With Canonical announcing Ubuntu support for so much new hardware, the announcement of Ubuntu ported to a new architecture can go unnoticed. But today, we have a big one. Working with the leading RISC-V core IP designer and development board manufacturer, SiFive, we are proud to announce the first Ubuntu release for two of the most prominent SiFive boards, Unmatched and Unleashed.
This is great news for RISC-V and open source hardware in general. Of course, Linux on RISC-V moves forward with or without the support or major distributions, but having Ubuntu, probably the most popular Linux distribution in the world, on board is a major boon for the architecture.
5-5’s 5-5 6-5 4’s…
God, these numbers are getting confusing.
$665 and five months wait for a mediocre ITX SoC. No thanks.
That’s clearly the cost for early adopters, but to be fair, the cost isn’t that high. A base AMD Ryzen system will run around $550 ($300 for a 5600X, $150 for ITX board, $100 for RAM), and this is in the same ball park. Compared to one of those fancy POWER boards, $665 is a steal. Also, I’m not sure where you got 5 month wait, Mouser has them in stock. Long lead time is only for large orders.

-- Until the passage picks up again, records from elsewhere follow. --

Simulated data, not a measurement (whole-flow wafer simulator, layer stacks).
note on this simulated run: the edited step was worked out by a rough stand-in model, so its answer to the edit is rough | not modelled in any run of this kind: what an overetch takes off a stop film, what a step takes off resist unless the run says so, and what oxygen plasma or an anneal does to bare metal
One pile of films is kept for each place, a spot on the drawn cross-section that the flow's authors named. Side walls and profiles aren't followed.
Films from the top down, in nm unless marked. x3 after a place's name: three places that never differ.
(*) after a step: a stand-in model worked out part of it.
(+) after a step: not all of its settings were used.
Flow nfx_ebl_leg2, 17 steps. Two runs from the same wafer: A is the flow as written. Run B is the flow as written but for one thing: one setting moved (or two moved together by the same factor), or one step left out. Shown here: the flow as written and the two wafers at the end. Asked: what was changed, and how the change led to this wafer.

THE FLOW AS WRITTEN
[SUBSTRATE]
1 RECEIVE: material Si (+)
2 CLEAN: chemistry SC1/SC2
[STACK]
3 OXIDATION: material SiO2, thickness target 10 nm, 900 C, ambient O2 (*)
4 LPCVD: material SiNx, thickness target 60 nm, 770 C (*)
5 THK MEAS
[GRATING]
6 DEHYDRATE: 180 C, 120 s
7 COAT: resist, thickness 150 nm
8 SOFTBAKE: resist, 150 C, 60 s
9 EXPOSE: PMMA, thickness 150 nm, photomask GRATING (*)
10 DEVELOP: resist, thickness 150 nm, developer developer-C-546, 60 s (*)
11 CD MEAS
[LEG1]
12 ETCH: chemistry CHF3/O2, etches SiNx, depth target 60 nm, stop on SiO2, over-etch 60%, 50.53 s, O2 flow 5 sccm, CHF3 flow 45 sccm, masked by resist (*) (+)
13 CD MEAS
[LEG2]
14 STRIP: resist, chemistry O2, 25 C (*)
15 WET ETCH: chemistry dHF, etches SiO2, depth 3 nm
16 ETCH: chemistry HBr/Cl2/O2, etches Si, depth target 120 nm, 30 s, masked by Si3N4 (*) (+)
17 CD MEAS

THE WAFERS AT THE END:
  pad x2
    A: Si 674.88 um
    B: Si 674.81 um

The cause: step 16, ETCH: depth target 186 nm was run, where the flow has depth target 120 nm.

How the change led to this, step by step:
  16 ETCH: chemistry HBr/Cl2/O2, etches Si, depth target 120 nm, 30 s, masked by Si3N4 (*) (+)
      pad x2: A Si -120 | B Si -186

Personally, I would really like to get my hands on one of these, just haven’t had the free time to justify the purchase. I bought a $10 Pi Zero W a few months ago that only been booted once. I’m hoping things are going to get calmer in the second half of the year so that I can start working on some personal projects again.
The issue is that the Ryzen system obliterates the SiFive in performance and it costs $100 less.
I think the value proposition it’s even worse if you compare it against a Raspberry Pi system.
Sure RISC-V may be cool, but it is not paying 5x for the same performance of an ARM system cool.
AMD64 and ARM offer an order of magnitude better price /performance than RISC-V.
How many people really care about open platforms?
I care. I have the unmatched sitting on my desk and absolutely love it.
u-boot, UEFI bios, SD card for the OS. NVMe, PCIe.
It’s everything I wish ARM boards were. You ever try to develop for the ARM ecosystem? It’s a horrible unholy mess of SoC’s all wanting a different mix of random binary blobs to boot.
kallisti5,
+1 from me! ARM’s fragmentation is terrible. RISC-V is what ARM should have been.
I’d like RISC-V to grow and get better scales of economy so that it could become competitive, but part of me worries what large proprietary corporations will do. They could embrace RISC-V but turn it into a mess just like ARM. Nvidia is already using RISC-V cores in their proprietary GPUs where we’re not seeing the benefits of open hardware.
@Alfman
RISC-V is an open standard – not open hardware. It will probably become even more fragmented than ARM. Companies like HiFive have no hope of making a mainstream product.
Brisvegas,
I’m still holding out hope that we will get lots of open commodity hardware from RISC-V. If not in mobile, then at least for servers/SBC where there’s much more awareness about the importance of openness. Many of us are negatively impacted by mostly closed ARM hardware.
@Brisvegas
The Risc-v standard is similar in structure to the OpenGL standard. OpenGL didn’t suffer from fragmentation. There is a core which must be supported plus extensions. A large number of extensions found their way into the common standard much like patent pooling. Beyond a certain point it doesn’t make sense for IHV’s to deviate from the Risc-V standard unless they are building specialised proprietory solutions to problems which isn’t much different from single use products or niches today.
The ‘Unleashed ‘predecessor was 80-90% SLOWER than a $200 Jetson TX2 in Phoronix benchmarks,
Hifive always talks about performance per Watt – not outright performance.
Then connect it directly to the power outlet and let it scream its full power.
Current RISC-V cores are nowhere near the performance levels of high end out-of-order ARM or x86.
I think whatever adoption RISC-V may get, it will be mainly in the deeply embedded/IoT space.